An overall budget of US$30,000 (about Bt1 million) will be assigned. The deadline for the submission of proposals is August 19, with the service agreement to be signed by September 9.
The presentation and adoption of the final version of the marketing strategy is scheduled to take place in mid-2017 ahead of a meeting in Vietnam of Asean heads of national tourism organisations.
The Tourism Marketing Strategy will follow on from the “Visit Asean@50: Golden Celebration” campaign that will be rolled out in 2017 to mark 50 years of Asean.
The marketing strategy will also sit within the framework of the already adopted “Asean Tourism Strategic Plan 2016-2025”.

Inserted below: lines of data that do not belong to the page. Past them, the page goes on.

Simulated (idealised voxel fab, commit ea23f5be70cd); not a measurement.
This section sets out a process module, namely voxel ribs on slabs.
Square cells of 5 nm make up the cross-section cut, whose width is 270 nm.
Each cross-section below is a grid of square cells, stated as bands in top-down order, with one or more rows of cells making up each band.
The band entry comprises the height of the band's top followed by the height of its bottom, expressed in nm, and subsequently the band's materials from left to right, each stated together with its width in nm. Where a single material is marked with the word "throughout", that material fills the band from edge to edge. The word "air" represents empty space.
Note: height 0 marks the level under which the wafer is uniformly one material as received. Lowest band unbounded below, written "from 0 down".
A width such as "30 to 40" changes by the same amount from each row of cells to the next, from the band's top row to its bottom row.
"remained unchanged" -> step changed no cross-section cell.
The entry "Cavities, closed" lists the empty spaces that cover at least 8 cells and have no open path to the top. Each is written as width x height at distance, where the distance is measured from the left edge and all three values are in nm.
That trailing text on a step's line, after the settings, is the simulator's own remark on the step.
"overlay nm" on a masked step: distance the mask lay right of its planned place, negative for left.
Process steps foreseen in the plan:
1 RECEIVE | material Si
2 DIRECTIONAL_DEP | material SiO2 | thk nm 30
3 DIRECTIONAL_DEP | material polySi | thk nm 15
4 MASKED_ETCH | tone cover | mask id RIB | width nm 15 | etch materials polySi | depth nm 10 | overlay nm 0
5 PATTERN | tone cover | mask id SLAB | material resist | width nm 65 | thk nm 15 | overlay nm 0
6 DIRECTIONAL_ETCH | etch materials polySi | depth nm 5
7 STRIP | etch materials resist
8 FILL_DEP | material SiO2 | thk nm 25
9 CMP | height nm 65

The scope of work for the marketing plan includes a market-research programme that will analyse Asean’s current market positioning and confirm likely future patterns and trends for visiting the region.
Specific deliverables of the marketing plan include a competitive analysis of tourism in Asean; vision, objectives, goals and targets; market-research findings on aspects such as purpose of trip and length of stay; branding, logo and tagline; action plans; budget requirements and resourcing; monitoring and evaluation; and an implementation timetable.
“The consultants will be experienced in working across multicultural settings, and be willing to think and act creatively and strategically, and produce innovative tourism solutions,” Cuong said.

Asean women
Adrienne Woltersdorf, director of UN Women and the German political foundation Friedrich-Ebert-Stiftung (FES), said Asean women had the potential to boost the region’s labour force and economy.
“Asean economies have potentially vast numbers of skilled and unskilled female workers that are not being fully included,” she said.
Economic growth across Asean’s 10 member states has averaged 5 per cent a year, and the job market for the population of 622 million is estimated to be worth $2.6 trillion annually. But women’s lack of equal opportunities cost the region’s economies an estimated 18 per cent of gross domestic product, or almost half a billion dollars, in 2015.